While poststructuralist theory is hardly ubiquitous, its influence is felt in almost all quarters of the academic humanities, beginning (but hardly ending) with the proliferation of academic monographs that avoid "big picture" or "superthematic" arguments in favor of smaller contexts and greater details. Despite its subject, Robert Young's Signs of Race in Poststructuralism: Toward a Transformative Theory of Race is hardly such a book: its breadth, depth and intended reach are bracing and invigorating. Whether you agree or disagree, Young will have you arguing with him, with yourself, and with any unfortunate colleague who makes the mistake of saying hello mid-read.
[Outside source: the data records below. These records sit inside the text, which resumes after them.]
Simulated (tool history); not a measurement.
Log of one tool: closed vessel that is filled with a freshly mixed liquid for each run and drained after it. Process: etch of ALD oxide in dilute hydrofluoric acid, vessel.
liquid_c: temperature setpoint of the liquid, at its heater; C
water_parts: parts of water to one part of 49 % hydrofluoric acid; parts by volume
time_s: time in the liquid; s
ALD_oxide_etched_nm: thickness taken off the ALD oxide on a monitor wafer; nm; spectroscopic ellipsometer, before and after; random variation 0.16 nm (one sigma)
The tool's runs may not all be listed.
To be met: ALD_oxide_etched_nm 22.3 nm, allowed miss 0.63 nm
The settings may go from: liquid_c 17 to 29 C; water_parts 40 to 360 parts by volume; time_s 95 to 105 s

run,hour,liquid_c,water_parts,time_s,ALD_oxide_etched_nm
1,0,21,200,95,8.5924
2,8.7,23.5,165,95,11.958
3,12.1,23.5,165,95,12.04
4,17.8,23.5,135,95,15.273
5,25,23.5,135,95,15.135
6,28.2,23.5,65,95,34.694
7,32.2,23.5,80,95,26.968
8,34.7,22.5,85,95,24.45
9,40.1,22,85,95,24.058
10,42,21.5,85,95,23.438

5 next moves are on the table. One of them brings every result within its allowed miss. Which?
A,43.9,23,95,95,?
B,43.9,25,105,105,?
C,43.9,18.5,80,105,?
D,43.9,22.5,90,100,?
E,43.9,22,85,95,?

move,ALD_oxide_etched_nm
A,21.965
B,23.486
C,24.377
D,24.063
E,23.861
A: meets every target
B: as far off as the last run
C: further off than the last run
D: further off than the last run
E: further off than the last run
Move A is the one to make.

In brief, Young maintains that poststructuralist theorists of every stripe, from Henry Louis Gates, Jr., to Hortense Spillers to Robert J. C. Young, have it wrong. "Essentially" (pun intended), Young (not to be confused with Robert J. C. Young) contends in his introduction that "poststructuralist thinkers frame the question of race around the issue of textuality, and this linguistic model shapes theorizing of race in a wide range of contemporary inquiries." Surveying literary theory, cultural studies, psychoanalysis, postcolonial theory, critical race theory, queer theory, and black feminist theory, Young argues that " these theorist [sic] fail to link the question of use value to the question of exchange value, and consequently, it is difficult to see race beyond its textuality; in other words, race becomes a cultural fetish." In still other words, by failing to interpellate minority subjects, constructions and figurations through the system of capitalism, works such as Rod Ferguson's Aberrations in Black, Mason Stokes's The Color of Sex, Siobhan Somerville's Queering the Color Line, Valerie Smith's Not Just Race, Not Just Gender, Kobena Mercer's Welcome to the Jungle, and Omi and Winant's Racial Formation in the United States, just to name a few, produce a notion of race that is largely meaningless, divorced as it is from economic considerations.

Race, Young argues, operates as a commodity fetish in capitalist culture, and that is why it has failed to disappear in the nearly 150 years following the abolition of slavery and almost half a century after the civil rights era. His argument is summed up quite memorably in his last chapter, a reading of Gayl Jones's novel Corregidora, in which Young concludes that the protagonist Ursa's search and battle for a viable subjectivity in the face of a deeply oppressive ancestry, history and present "is not simply a political issue, or a sexual issue, nor an issue of voice, rather it is an economic issue." To be sure, Young points to any number of economies at work in Jones's sexually explicit and sexually devastating text: there is a "clitoral economy," a "fellatio economy," and even a "fuck economy." In other words, Young does not restrict himself to financial economies, pointing out the ways in which the black body, as commodity fetish, is exchanged. Yet it is hard to swallow Young's conclusion on this disorientingly ambivalent novel: "By moving toward the fellatio economy, Ursa transcends the exchange system and the patriarchal Symbolic Order which legitimates it, and she does so with the very act that is thought to signify the Law of the Father: fellatio. Ursa denaturalizes our understanding of fellatio from giving head/pleasure to the male patriarch to a transfer of a gift, and the gift economy shuttles between fellatio and its other: cunnilingus. Both are outside of reproduction and constitute an ideological break from the exchange economy" (146).

Despite Young's uncompromising stance on poststructuralism and its engagements with race (and to be sure, Signs of Race in Poststructuralism is so broad in its selection of texts and so detailed in its analyses one can hardly dismiss this determined stance as the result of a naïf 's lazy work), by the end of his text he cannot do without certain poststructuralist formulations, including Jacques Lacan's Law of the [End Page 782] Father. Indeed, from...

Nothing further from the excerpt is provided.